Elsewhere I mentioned recently that the David R. Godine blog has been a dispirited creature, with few and meager posts. I am happy to report that it has now been infused with new dedication and spark, and I am informed by both David Godine and Daniel Pritchard at the press that they are resolved to maintain the blog at a high level going forward.

For about the past week substantial posts have been coming almost daily. Yesterday featured a generous commentary on Bruce Rogers, the great American typographer best known for designing the neo-Venetian typeface Centaur. The post finds David Godine writing with ease and authority on Rogers’s career:

Rogers had certain natural talents, and among these were his abilities as a pasticheur; he could put himself into the skin of almost any century and make it his own. Nowhere are these talents displayed with more vigor and inventiveness than the books he produced in the sixteen productive years (1896-1912) he worked at The Riverside Press in Cambridge, Massachusetts. He had big shoes to fill; D.B. Updike had left to start his own shop in 1893 and both Houghton and Mifflin saw the need for a captive private press that could produce first-rate editions and printing at moderate costs. They had the editorial taste; they had the plant at Riverside on the other side of the Charles; they had willing and skilled workman. What was needed was a leader who could both direct a program and oversee the details of design and production. In Rogers, they found the perfect candidate, a typographer who was able to take over a small corner of the enormous factory on the bank of the Charles, select the titles, and produce the volumes without regard to either estimates or costs.

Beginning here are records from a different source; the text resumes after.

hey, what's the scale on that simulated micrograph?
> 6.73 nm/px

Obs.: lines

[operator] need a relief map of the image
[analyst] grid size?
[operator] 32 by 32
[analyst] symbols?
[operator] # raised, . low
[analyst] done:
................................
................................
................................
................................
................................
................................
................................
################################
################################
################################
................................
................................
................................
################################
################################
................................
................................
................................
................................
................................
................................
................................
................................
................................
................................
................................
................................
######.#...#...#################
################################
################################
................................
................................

This was the decade immediately following Morris’s final efforts as a printer and designer and, above all, of the Kelmscott Chaucer, a book that appeared in 1896 and was, in so many ways, the culmination of Morris’s remarkable career as a craftsman and visionary. In its total integration of text and image, paper, printing, and ink, it would forever change what would be expected a privately printed edition and set the bar high (perhaps impossibly high) for any future “private press.” Although Morris died shortly after DBU left Riverside, his influence was strong and pervasive on both sides of the Atlantic. Perhaps Rogers absorbed some of it; he could hardly not be aware of it. And how could he ignore it working in Boston alongside Goodhue, Copeland and Day, and the arts and crafts revival that took the region by storm? But BR was nothing if not eclectic and inventive, and his three decades at Riverside produced books that hearken back to Jean de Tournes and the French sixteenth century, to Bulmer and Bensley of the late seventeenth, and to Pickering and Whittingham of the mid- nineteenth. As I said, he could slip into almost any clothes and make them fit.

Read more at the source.

The blog is a Google blogspot — if I were to make one suggestion to the Godine folks it would be to host the blog on their own website in order to take advantage of the authority that site has established with search engines. But that is a minor point, and one that is of no import to readers. For nearly forty years Godine has been among our top independent literary publishers. I’m looking forward to what is to come from this revitalized blog.